Fingerprints of Tunisian Suspect in Berlin Attack Found on Truck Door

BERLIN (Reuters) —
Mustapha Amri (R), father of suspect Anis Amri who is sought in relation with the truck attack in Berlin, speaks with his son Walid near their home in Oueslatia, Tunisia, Thursday. (Reuters/Zoubeir Souissi)

Investigators found fingerprints of a Tunisian suspect in the Berlin market attack, 24-year-old Anis Amri, on the door of the truck that plowed through the crowds, killing 12, German media said on Thursday, as a nationwide manhunt for the migrant was underway.

Islamic State has claimed responsibility for the attack, in which a truck smashed through wooden huts at the market on Monday evening. It was the deadliest attack on German soil since 1980.

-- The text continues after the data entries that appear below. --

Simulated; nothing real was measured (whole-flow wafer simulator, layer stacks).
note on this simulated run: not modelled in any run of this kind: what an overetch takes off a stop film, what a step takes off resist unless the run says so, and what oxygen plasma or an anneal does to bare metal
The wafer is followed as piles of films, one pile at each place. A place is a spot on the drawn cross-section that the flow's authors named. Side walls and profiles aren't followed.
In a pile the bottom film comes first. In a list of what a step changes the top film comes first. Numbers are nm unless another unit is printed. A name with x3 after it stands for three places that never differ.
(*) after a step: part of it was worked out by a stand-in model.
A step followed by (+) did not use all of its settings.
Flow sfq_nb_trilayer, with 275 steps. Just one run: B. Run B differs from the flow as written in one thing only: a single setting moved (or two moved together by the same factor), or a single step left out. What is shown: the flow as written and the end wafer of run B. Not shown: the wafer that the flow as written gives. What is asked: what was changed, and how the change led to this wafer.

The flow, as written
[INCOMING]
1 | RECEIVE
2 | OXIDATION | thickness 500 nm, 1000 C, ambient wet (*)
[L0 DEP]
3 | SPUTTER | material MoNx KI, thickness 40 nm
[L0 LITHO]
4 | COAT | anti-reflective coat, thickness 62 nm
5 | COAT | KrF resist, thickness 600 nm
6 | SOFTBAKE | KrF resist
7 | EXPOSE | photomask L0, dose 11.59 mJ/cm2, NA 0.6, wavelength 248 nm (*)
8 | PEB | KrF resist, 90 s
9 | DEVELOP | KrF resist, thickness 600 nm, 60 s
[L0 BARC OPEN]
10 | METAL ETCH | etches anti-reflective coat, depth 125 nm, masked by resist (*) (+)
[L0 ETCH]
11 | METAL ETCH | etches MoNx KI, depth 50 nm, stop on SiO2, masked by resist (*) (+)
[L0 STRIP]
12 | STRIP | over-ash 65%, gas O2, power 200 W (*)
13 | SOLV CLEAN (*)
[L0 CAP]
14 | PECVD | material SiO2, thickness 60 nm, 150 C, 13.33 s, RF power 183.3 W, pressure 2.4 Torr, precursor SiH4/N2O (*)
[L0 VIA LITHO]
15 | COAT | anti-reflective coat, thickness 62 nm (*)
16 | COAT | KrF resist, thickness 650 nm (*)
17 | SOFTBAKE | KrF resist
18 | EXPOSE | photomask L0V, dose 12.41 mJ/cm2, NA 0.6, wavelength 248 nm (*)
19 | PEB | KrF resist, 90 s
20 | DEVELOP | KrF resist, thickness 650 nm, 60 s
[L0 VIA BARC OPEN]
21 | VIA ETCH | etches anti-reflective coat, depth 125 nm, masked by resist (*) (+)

The media did not name their source for the report about Amri’s fingerprints and police declined to comment when contacted by Reuters.

The Berlin attack has raised concerns across Europe, with markets in France, target of a series of terror attacks over the last year, tightening security with concrete barriers. Troops were also being posted at religious centers.

The Berlin market reopened on Thursday ringed by concrete bollards.

Workers place concrete barriers outside the market at Breitscheid Square in Berlin, Germany, Thursday, after the Monday attack. (Reuters/Hannibal Hanschke)

Police in the western German city of Dortmund arrested four people who had been in contact with Amri, media reports said, but a spokesman for the chief federal prosecutor denied that and said he would give no further details on the operation to avoid jeopardizing it.

Bild newspaper cited an antiterrorism investigator as saying that it was clear in spring that the Tunisian suspect was looking for accomplices for an attack and was interested in weapons. The report said preliminary proceedings had been opened against Amri in March based on information he was planning a robbery to get money to buy automatic weapons and “possibly carry out an attack with them and other accomplices.”

In mid-2016 he spoke to two IS terrorists and Tunisian authorities listened in on their conversation before informing German authorities. Amri also offered himself as a suicide attacker on known Islamist online forums, Bild said.

Police started looking for the Tunisian after finding an identity document under the driver’s seat of the truck used in the attack. Authorities have stressed that Amri is just a suspect and not necessarily the driver of the truck.

Broadcaster rbb said the perpetrator lost both his wallet and cellphone while running away from the attack site.

On Wednesday Ralf Jaeger, interior minister of the western state of North Rhine-Westphalia (NRW), said the Tunisian appeared to have arrived in Germany in July 2015 and his asylum application had been rejected in June 2016.

Klaus Bouillon, the head of the group of interior ministers from Germany’s federal states, said Islamists often left identity documents at attack sites – as was the case in the Paris terror attacks – to steer public opinion against refugees.

German Chancellor Angela Merkel has faced calls to tighten asylum procedures since the attack. Armin Schuster, a member of her Christian Democrats (CDU), told broadcaster NDR: “We need to send the signal: Only set off for Germany if you have a reason for asylum.”